Hi ESPnet team! As discussed offline with Shinji Watanabe (@sw005320) I hereby propose an integration with the HuggingFace model hub 🤗🤗

Samples models are visible (you can click on the "Use in ESPnet" button to display sample code):

TTS:
- https://huggingface.co/julien-c/ljspeech_tts_train_tacotron2_raw_phn_tacotron_g2p_en_no_space_train (en)
- https://huggingface.co/julien-c/kan-bayashi_csmsc_tacotron2 (zh)
- https://huggingface.co/julien-c/kan-bayashi-jsut_tts_train_tacotron2 (ja, but widget not working due to more complex build dependencies)
ASR:
- https://huggingface.co/julien-c/mini_an4_asr_train_raw_bpe_valid

Or list all `espnet` models with https://huggingface.co/models?filter=espnet

Demo widget on the first TTS model page:

The implementation in this PR relies on the huggingface_hub package, see readme over at https://github.com/huggingface/huggingface_hub

The implementations of both from_pretrained() methods are virtually identical (only the final line that instantiates the model differs), and could be factorized if necessary.

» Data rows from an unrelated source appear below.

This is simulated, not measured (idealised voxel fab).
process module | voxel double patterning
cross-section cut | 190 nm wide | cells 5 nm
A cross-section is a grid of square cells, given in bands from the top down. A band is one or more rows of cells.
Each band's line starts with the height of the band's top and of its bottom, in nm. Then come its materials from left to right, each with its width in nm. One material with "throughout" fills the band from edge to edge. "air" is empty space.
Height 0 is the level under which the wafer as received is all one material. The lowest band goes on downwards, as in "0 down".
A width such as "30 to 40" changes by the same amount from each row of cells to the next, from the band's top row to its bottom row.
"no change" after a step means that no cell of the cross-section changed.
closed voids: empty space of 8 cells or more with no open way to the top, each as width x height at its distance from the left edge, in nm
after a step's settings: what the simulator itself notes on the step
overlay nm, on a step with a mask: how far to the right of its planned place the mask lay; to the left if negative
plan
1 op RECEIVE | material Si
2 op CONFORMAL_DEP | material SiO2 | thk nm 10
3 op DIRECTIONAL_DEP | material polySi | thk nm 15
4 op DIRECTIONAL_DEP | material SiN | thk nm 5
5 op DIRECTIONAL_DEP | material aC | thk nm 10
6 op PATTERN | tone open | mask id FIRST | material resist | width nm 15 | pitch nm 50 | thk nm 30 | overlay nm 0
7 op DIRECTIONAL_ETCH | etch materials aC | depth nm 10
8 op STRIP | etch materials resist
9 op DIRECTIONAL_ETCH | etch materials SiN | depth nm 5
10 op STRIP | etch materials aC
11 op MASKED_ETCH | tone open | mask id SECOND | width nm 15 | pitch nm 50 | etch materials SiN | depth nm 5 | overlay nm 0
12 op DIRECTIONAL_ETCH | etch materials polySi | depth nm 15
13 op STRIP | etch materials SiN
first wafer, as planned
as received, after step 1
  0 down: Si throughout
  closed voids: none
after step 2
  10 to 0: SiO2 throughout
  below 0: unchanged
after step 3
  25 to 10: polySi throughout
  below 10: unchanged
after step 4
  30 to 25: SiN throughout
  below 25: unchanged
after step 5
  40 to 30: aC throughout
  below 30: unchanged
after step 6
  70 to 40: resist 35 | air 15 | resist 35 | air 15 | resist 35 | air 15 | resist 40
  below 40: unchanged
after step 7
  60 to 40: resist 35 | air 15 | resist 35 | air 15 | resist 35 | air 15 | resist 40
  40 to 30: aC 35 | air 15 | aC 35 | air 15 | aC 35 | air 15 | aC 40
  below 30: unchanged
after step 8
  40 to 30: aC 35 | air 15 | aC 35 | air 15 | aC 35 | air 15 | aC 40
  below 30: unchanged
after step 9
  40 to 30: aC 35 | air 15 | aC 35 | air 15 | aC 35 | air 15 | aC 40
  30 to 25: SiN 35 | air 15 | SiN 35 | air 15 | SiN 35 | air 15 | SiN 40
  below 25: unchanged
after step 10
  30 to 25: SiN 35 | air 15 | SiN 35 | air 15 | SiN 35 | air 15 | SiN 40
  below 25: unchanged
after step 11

I've also added basic integration testing to the CI suite ✨.

Dec 27 '20 15:12 julien-c

Ok I was bitten by the fact that paths inside YAML files are re-written (tests were green on my local machine). Will try to find a work-around, but in the long term it might be cleaner to make all paths flow from the main meta.yaml

Dec 27 '20 16:12 julien-c

Codecov Report

Merging #2815 (4c7ece3) into master (c7dc873) will increase coverage by 1.04%. The diff coverage is n/a.

@@            Coverage Diff             @@
##           master    #2815      +/-   ##
==========================================
+ Coverage   80.64%   81.68%   +1.04%     
==========================================
  Files         323      336      +13     
  Lines       28662    28953     +291     
==========================================
+ Hits        23114    23650     +536     
+ Misses       5548     5303     -245

Impacted Files	Coverage Δ
espnet2/enh/abs_enh.py	`0.00% <0.00%> (-100.00%)`	:arrow_down:
espnet/nets/pytorch_backend/ctc.py	`64.16% <0.00%> (-4.02%)`	:arrow_down:
espnet/nets/pytorch_backend/transformer/encoder.py	`92.23% <0.00%> (-2.62%)`	:arrow_down:
espnet/nets/chainer_backend/e2e_asr_transformer.py	`66.88% <0.00%> (-2.45%)`	:arrow_down:
espnet2/bin/enh_scoring.py	`92.64% <0.00%> (-2.36%)`	:arrow_down:
espnet2/bin/enh_inference.py	`94.05% <0.00%> (-2.34%)`	:arrow_down:
espnet/nets/pytorch_backend/e2e_asr_transducer.py	`94.82% <0.00%> (-2.04%)`	:arrow_down:
espnet2/bin/asr_inference.py	`92.59% <0.00%> (-1.83%)`	:arrow_down:
espnet2/torch_utils/initialize.py	`94.54% <0.00%> (-1.69%)`	:arrow_down:
espnet2/layers/stft.py	`91.17% <0.00%> (-1.02%)`	:arrow_down:
... and 68 more

Continue to review full report at Codecov.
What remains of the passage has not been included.